Resilient transports like Mosh and tssh use UDP state-sync that survives app suspension and network changes—they don't need Location Diary at all.

Modes

  • Off — Location tracking disabled. Background sessions may disconnect when the app is suspended.
  • Session Only — Manually enabled; stays active until you turn it off or close the app. Not remembered across app restarts.
  • Auto During Active Sessions (recommended) — Automatically enables when you have SSH, Kubernetes, or Cloud Console sessions. Automatically pauses when all those sessions end. Remembered across restarts.

Which Sessions Need It

  • Needs Location Diary: SSH, Kubernetes, Cloud Console, SSH started from local shell — these use TCP connections that the OS will close when the app is suspended.
  • Doesn't need it: Mosh, tssh — their UDP state-sync protocol survives network changes and app suspension. Local shell also doesn't need it.

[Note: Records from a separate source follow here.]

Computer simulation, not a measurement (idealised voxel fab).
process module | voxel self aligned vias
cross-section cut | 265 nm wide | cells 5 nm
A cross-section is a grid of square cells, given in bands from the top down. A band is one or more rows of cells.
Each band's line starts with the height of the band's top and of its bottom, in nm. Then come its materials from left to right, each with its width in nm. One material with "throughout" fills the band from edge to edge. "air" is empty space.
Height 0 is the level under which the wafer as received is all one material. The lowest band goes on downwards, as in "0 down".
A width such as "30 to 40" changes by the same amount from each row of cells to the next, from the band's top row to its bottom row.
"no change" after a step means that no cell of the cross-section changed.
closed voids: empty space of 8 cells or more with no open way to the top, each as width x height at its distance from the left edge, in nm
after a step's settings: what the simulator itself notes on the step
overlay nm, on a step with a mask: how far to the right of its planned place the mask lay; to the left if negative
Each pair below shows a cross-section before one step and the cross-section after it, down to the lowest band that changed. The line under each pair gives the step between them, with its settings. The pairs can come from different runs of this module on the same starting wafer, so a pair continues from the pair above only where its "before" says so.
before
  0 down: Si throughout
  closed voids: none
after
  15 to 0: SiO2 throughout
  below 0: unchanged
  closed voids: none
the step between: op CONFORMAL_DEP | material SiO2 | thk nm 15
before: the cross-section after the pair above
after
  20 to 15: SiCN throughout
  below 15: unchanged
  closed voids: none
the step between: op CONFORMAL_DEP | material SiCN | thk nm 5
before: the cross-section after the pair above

Privacy: Location entries are automatically pruned after 5 minutes.

Touch Gestures

rootshell supports two touch interaction modes, toggled in Settings → Terminal.

Scroll Mode (default)

Gesture Action
Single finger drag Scrolls through terminal output
Long press (~0.5s) Starts text selection
Two-finger tap Opens context menu (copy, paste, split, find, settings, theme)
Two-finger long press Opens new connection sheet
Pinch in/out Decrease/increase font size (shows columns × rows overlay with reset)
Swipe left/right Switch between tabs

Legacy Mode

Gesture Action
Single finger drag Selects text
Two-finger drag Scrolls through terminal output
Long press Opens context menu (copy, paste, etc.)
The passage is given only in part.